In Marpa, Earley sets are built as tokens are recognized. If an Earley item of the correct form is in the right place in these sets after input is finished, the input is recognized as one of those described by the grammar. Once the recognition phase is done, the phase that does parsing in the strict sense uses the Earley sets as its input.

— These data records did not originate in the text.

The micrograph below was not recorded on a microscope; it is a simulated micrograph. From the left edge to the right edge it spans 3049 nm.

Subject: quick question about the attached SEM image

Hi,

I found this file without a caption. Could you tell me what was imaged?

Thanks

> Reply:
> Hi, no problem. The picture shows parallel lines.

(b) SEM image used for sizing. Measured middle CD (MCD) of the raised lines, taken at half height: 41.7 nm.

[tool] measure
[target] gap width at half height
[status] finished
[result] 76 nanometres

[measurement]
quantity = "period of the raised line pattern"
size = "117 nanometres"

Each of Marpa's earlemes corresponds one-to-one to an Earley set. An Earley set is a set of Earley items. Each Earley item has an QDFA state, an origin earleme and an dot earleme. An Earley item's dot earleme is also called its current earleme. Here's a representation of an Earley item, as you might see it in debugging output from Marpa:
S5@6-7
This Earley item is for QDFA state 5 (that is the "S5
" part), The "@6-7
" part says that this Earley item originates at earleme 6, and is current at earleme 7. The number of an Earley item's current, or dot, earleme is always the same as number of the Earley set that contains the item.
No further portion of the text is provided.